As a defeated fashion world wakes up to the reality of Brexit today, you may understand why Thursday’s shows in Paris seemed that more emotional to an industry, who will find Great Britain’s exit from the European Union particularly hard to deal with. We were afraid it would happen, and suddenly every show seemed to reflect the benefits of an accessible world. Take Louis Vuitton where Kim Jones tapped into his childhood in Kenya and Botswana and reminded us of the colonial history that shaped Great Britain’s once so global outlook. Or Dries Van Noten, whose tastes and aesthetics have so often crossed the North Sea between his native Belgium and England, and did it again this season. “Contemporary arts and crafts, Edward Burne-Jones, Kelmscott Manor,” said the designer, who once dreamed of opening a store in the middle of Fortnum & Mason — that most imperial of British hubs.
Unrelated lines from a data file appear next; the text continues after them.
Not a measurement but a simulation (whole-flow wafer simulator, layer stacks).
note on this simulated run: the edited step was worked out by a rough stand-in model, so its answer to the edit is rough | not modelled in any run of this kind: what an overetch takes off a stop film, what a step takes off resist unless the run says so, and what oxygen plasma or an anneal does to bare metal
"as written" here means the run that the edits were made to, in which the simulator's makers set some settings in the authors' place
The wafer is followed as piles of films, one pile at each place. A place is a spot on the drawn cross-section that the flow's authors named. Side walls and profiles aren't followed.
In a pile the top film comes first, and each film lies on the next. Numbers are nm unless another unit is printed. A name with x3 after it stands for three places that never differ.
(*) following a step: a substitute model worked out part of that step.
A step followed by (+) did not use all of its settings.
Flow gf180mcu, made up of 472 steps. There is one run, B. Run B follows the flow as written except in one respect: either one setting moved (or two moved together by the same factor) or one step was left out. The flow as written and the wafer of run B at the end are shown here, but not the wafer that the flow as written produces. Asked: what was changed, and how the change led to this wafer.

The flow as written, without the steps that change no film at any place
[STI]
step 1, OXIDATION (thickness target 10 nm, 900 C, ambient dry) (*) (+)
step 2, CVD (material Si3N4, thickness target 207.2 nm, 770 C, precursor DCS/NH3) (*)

Those references served as inspirations for his collection, a decidedly urban patchwork of unkempt nature scenes epitomized in Van Noten’s use of Flemish tapestries from the 16th, 17th, and 18th centuries. “We piece them all together so it’s 300 little pieces stitched together with topstitching,” he said of a coat, the patchwork of which toughened up landscape motifs which would otherwise have been purely romantic. One Flemish tapestry remained intact in a coat, but Van Noten made that coat long and almost militaristic, constantly retaining a balance between poetry and power. Britain didn’t bring camouflage to Belgium, but our friends across the Canal were the reason we joined World War I in the first place. There were nods to the shapes of that wartime era in Van Noten’s collection, fused with the camouflage he’s so often used, but never as graphically as here. It was a tougher Dries Van Noten, less embellished— or embellished in a different way, as he pointed out himself.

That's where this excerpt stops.